Friday, March 07, 2014 4:13 PM
Published on: Thursday, April 25, 2013
By Donna Broadway
ROCKVILLE- The sun is shining, people are dancing as Rock ‘n’ Roll entertains the spectators, and there is a line of eager children waiting to use a moon bounce. This is the scene at the Kaiser Permanente Pikes Peek 10K run on April 21.
There is another side to this light hearted atmosphere. Many of the runners are wearing blue and yellow ribbons in memorial of the Boston Marathon Explosion victims, where three people were killed and 160 were injured when two bombs were detonated near the finish line. There is an increased police presence at the race where more than 2,700 people registered with over 2446 crossing the finishing line. Jane
MCPD Officer Rebecca Innocenti says it was just a precaution and there was no immediate danger or any threats made against the runners.
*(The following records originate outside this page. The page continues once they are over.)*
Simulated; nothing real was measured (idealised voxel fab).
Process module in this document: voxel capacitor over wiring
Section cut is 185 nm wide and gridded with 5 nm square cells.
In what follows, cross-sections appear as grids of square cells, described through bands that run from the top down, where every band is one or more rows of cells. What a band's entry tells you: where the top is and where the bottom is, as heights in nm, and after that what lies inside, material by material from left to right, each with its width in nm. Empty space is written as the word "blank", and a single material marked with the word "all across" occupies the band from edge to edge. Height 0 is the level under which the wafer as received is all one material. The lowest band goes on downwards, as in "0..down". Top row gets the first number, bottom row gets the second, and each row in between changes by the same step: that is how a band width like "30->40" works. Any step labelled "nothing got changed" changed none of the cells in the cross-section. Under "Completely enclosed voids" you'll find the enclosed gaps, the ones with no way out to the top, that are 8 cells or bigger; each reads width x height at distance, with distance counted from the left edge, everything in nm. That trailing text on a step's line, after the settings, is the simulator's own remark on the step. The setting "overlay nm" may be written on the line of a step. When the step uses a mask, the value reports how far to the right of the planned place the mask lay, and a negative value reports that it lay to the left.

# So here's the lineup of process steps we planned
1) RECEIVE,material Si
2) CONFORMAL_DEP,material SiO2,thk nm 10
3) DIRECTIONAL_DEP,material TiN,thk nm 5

“We are not here because there is any perceived threat but because we do realize that people are concerned because of what happened in Boston and we will do our due diligence to create a safe running environment,” said Officer Innocenti.
Organizer Jane Arthur says registration did not taper after the April 16 attacks.
“Runners are resilient and you keep running regardless. It’s senseless and horrible, but we keep on running regardless. If you ask most runners, they say the people who are directly affected by it would want everyone to keep on running,” said Arthur.
Girma Gebre,22 of New York City, NY. took first place overall with a time of 28:23 and Jane Murage,25 of Royersford, PA took first place for the women with a time of 32:20.
Mulugeta Weneimu, 28, of Silver Spring was the first person from Montgomery County to cross the finish line.
Arthur says the reconfiguration of White Flint Mall into an outdoor shopping center will have more of an effect on future Pike Peak’s races than the bombings.
“I don’t see any huge changes because of that but I see changes because of where we end and White Flint is coming down. With security, I don’t see any huge changes with that. As far as whether this will affect races, I think it will definitely affect races because there are a massive number of people congregating in one place,” said Arthur.